In last week’s post, I reflected a bit on my roots as a fan-fiction writer as it related to my latest decision to self-publish. As I think further on the type of writing I’m doing now, I realize that the subject matter and impetus hasn’t really changed all that much, either.
Back when I was thirteen, it was Aladdin fan-fiction that really hooked me into writing seriously. I’d been writing for most of my life, but it was through fan-fiction that I began to successfully finish stories. I loved the characters so much that I wanted to immerse myself in their world again and again and again — and I wanted to stay there long enough to finish what I’d started.
I wrote my first non-fan-fic novel when I was fifteen. By the time I was eighteen, I had abandoned fan-fiction to focus on my own original stories. This was in line with a trend that was emerging in which my fan-fic began focusing more on original characters I had created for the Aladdin universe than on the primary characters themselves. It’s been 13 years since I last penned any fan-fiction, and I don’t think I’ll ever return to it.
Except that I realized my predilection toward retellings really constitute their own type of fan-fiction. I’ve written three fairy tale retellings (using Sleeping Beauty, Rumplestiltskin, and Rapunzel as source material) and I hope to write more. Two of my other novels, while not retellings in the strictest sense, borrowed heavily from Biblical stories. When I was thirteen, I started writing fan-fiction because, as much as I loved the source material, it just wasn’t enough for me. I wanted more. I wanted not to just consume it, but to create it, to give something new back to the content that had inspired me so much.

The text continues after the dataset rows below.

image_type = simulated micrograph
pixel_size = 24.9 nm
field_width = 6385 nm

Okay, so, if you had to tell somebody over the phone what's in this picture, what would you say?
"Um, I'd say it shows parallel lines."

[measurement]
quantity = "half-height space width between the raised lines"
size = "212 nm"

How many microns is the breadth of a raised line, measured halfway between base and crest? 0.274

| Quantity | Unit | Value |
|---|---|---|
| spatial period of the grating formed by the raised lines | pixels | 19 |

That’s exactly what I’m doing with my fairy tale retellings and my exploration of religious themes in my books now. So I guess I haven’t drifted so far from my roots after all.
In Writing Down the Bones, Natalie Goldberg recommends writing about your “obsessions.” That’s what I’ve been doing, in various forms, since my early obsession with Aladdin. It’s good advice — my obsessions have changed over the years, but my response to them hasn’t. And that’s kept me writing.